This campaign will be more low-key than normal. No kick-off sermon, no weekly appeals, although you may hear stories about changing lives.
The campaign’s theme is “We Change Lives.” We hope that hearing how this congregation and/or denomination has a role in directly changing the lives of people you know will inspire all of us to increase our giving.
Beginning this year, we are establishing the Sustained Commitment. We will assume that if we do not receive a commitment form from a member/friend, the commitment they made for 2013-14 will continue as their commitment during 2014-15. This stops the madness of tracking down people for a completed form(!), allows us to redeploy volunteers and acknowledges that we estimate our next year’s income and budget on good guesses by a few key volunteers.
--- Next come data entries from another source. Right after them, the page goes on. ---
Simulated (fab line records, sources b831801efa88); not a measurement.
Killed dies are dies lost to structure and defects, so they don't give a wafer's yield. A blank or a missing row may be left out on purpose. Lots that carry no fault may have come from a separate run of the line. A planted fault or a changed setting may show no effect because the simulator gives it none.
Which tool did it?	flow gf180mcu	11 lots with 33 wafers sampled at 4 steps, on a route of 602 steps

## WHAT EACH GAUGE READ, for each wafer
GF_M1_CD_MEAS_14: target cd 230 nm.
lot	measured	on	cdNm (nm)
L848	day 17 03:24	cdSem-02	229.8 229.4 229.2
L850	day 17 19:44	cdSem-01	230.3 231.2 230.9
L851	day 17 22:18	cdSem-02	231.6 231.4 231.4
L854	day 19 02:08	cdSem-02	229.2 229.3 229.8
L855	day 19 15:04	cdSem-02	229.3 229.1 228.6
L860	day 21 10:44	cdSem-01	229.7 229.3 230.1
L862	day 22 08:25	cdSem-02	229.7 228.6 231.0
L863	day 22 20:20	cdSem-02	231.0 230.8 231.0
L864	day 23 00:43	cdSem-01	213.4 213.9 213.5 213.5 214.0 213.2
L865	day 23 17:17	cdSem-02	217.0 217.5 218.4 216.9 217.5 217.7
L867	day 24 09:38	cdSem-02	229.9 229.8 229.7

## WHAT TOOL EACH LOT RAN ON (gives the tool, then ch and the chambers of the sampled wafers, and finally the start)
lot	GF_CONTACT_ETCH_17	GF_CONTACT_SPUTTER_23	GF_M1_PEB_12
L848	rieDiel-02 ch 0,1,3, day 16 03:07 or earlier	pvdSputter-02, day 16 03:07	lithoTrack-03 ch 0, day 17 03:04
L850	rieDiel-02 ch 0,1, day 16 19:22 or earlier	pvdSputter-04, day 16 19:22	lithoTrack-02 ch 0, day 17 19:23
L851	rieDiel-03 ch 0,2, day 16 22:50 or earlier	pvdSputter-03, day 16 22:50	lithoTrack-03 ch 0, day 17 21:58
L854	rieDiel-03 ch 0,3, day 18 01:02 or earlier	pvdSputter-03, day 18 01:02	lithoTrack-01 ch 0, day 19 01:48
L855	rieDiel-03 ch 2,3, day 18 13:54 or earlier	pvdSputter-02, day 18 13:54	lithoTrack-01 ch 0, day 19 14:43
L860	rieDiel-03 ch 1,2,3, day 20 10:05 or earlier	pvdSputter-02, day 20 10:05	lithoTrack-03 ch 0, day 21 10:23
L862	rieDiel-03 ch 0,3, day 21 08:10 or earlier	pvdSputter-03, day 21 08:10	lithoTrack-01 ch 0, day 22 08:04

Why We Ask People to Increase Their Commitments Each Year
This short video by the Eau Clare, WI UU congregation explains the basics of an annual budget drive in a great way. Although we have no big wish list this year, we are asking people to increase their giving to UUCA. Below are a few reasons why:
First, though the US inflation rate is a manageable 2 or less percent per year, it still means that every year we need to raise at least 2 percent more to keep “even.”
Second, and far more significantly, we have been purposefully spending more money than we “earn” (from commitment payments) as part of a 5-year plan adopted by the Board 3 years ago. This plan enabled us to take on a full-time second minister and an experienced DLRE. Every year, the subsidy we allocated ourselves gets smaller and smaller meaning we need more money than last year just to keep “even.”
Unfortunately, “even” isn’t good enough. Some of our expenses are going up. They go up annually because:
Cost-of-living increases (at the Social Security rate) are granted each year for all staff to keep up with inflation.
Health insurance increases at least 6 percent a year for all eligible staff
The Asheville Living Wage (http://justeconomicswnc.org/what-we-do/) went up substantially last year.
Technology costs go up as we add, repair and replace computers and other electronic equipment for staff and congregation uses (ever use a UUCA-owned computer or projector or TV for a meeting?)
Buildings and grounds costs have historically been held too low, thereby deferring necessary maintenance. We use and maintain 3 buildings with the newest building more than 40 years old.
If you have any questions about this information, please ask. If your friends are asking questions, please supply correct answers or ask for more information if you need it. This is important to the life of the congregation. As our congregation’s covenant says, “Our life together declares that the future of each depends on the good of all and the future of all depends on the good of each.” We need the contributions of each of us, at whatever level we can manage, to support the very reason we exist: to nurture our individual searches for meaning through worship, education and interaction while we work together for freedom, justice and love among ourselves and out in the world.